A Brief Intro to Canadian Franchise Laws & Legal Issues

Date: OCT 15th, 2007

Topic: Industry Experts

Introduction
For those looking to invest in a Canadian franchise opportunity, the process and legalities are quite similar to those in the United States. Not all franchise systems offer a Canadian counterpart simply because of the additional resources required to maintain a sister division under a different set of franchise laws. Operational procedures for a Canadian franchise may differ slighly than those in the US; or, some products or services may not be available in Canada that may be in the US or vice versa.

Franchise Legislation in Canada
Unlike the legal requirement for disclosure in 15 states in the US, only three of the ten provinces in Canada currently have franchise disclosure laws: Ontario, Alberta and Prince Edward Island. Further, Canada’s provinces have no disclosure registration requirements like those required in the 13 registration states.

Canada’s disclosure statement is simply called the Disclosure Document and like the UFOC has a set of similar categories that Franchisors must address to make this document acceptable. These categories vary among the three provinces as per the respective Acts that passed the laws:

Ontario
- The Arthur Wishart Act, passed in 2000

Alberta
- The Alberta Franchises Act, passed in 1972 and overhauled in 1995

Prince Edward Island (PEI)
- The PEI Franchies Act, passed in 2006. Disclosure Document provisions go into effect January 1, 2007.

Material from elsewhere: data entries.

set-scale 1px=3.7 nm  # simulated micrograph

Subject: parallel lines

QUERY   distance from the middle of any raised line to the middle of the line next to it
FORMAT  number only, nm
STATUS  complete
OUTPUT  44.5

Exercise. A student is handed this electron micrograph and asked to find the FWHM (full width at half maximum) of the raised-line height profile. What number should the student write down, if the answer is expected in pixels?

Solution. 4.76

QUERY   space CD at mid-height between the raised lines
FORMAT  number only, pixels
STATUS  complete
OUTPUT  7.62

New Brunswick – franchise legislation in progress
- New Brunswick will be the four Canadian province to eventually pass its own franchise legislation.

Disclosure Requirement
As a prospective Franchisee, the Franchisor must disclose you not less than 14 days prior to you signing the Franchise Agreement or before you pay any money.

Consequences of Improper Disclosure

(A) If the Franchisor discloses you LESS than the 14 day timeframe:

- You have the right to cancel the Franchise Agreement up to 60 days after receiving the paperwork.

(B) If the Franchisor never discloses you at all:

- You have the right to terminate the Franchise Agreement up to 2 years after its execution.

(C) If the Disclosure Document does not contain the required information (except in Alberta):

- You have the right to cancel the Franchise Agreement up to 60 days after receiving the paperwork.

Course of Action Upon Cancellation or Termination

In all cases (A), (B), and (C) above - except in Alberta - the Franchisor must:

  • Refund you any money that was received other than money for supplies, inventory, or equipment

  • Purchase from you the supplies, inventory, or equipment at the same price you paid for them.

  • Compensate you for any losses that you incurred in acquiring, setting up, and operating the franchise, less the amounts in i) and ii) above upon you taking action for damages again the Franchisor and its brokers and associates.

Note: The Alberta Act only states that the Franchisor must compensate you for any “net losses” you incurred in acquiring, setting up, and operating the franchise.